Kevin Durant and Woj

Putting Kids First

Our education system was built from the very beginning on adult needs and adult priorities. Whether it was Jefferson’s goal: “By this means twenty of the best geniuses will be raked from the rubbish annually, and be instructed at the public expense;” or Woodrow Wilson’s goal, “ We want one class of persons to have a liberal education, and we want another class of persons, a very much larger class, of necessity… to forego the privileges of a liberal education and fit themselves to perform specific difficult manual tasks…They must make a selection, and you must make a selection…;” or Ellwood Cubberly’s goal: [schools need to be] “factories in which the raw materials (children) are to be shaped and fashioned into products to meet the various demands of life. The specifications for manufacturing come from the demands of twentieth century civilization, and it is the business of the school to build its pupils according to the specifications laid down;” or even the Eisenhower administration’s goal — an education modeled after the post-Stalin Soviet Union.

Moonshot class

But what might school look like if we were helping kids to build their future society, a better society, a better world? If that was our goal would we do anything that we do now? Would we build boxes around kids, around curricula, around age groups, around time? Would we design a secondary school without observing and asking current five-year-olds? Would we make it difficult to go outside? Would we make sitting still a virtue? Would we accept the idea that we would prefer to “harden” learning spaces for children rather than take away weapons designed for only one task — murder?

What Do You Want Your Children to Be?

It is that question that needs to define everything about what a school is. If you want your children to be creative, to be collaborators, to be great communicators, to know how to make choices, to know how to build their own work and/or learning environments, to be kind, to be curious, to learn throughout their lives from the great wide world, to engage with technology well, to build healthy relationships and lead healthy lives then can you really do that within the closed boundaries of traditional schools? Can you do that with age-separated learning? With closed classroom doors? With separated subject areas? Without seating choices? Without technology choices? Without culturally engaged learning groups?

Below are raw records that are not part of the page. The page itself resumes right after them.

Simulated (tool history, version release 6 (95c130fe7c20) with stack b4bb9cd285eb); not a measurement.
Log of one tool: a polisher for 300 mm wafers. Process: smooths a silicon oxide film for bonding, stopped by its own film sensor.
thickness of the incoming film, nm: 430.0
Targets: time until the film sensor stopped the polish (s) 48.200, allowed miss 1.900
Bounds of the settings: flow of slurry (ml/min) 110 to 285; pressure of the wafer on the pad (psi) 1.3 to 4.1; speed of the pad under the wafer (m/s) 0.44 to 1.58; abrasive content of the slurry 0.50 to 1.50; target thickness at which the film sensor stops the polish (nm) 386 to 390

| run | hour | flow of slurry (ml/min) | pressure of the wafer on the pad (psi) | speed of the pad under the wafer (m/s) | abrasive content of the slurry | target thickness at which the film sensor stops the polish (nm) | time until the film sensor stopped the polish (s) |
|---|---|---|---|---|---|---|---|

Can you do that with bells ringing telling kids to stop what they are thinking about and move on to another subject? Can you do that when you artificially divide kids, whether via reading “levels,” or with honor rolls, or with one or two student activities honored above the rest?

What — from space, to rules, to time schedules, to how and where lunch is eaten, to what voice a teacher uses, to where the teacher desk is, or if there is a teacher desk, to homework attitudes, to whether kids can personalize computers — creates the school that is most likely to yield the learning our kids need?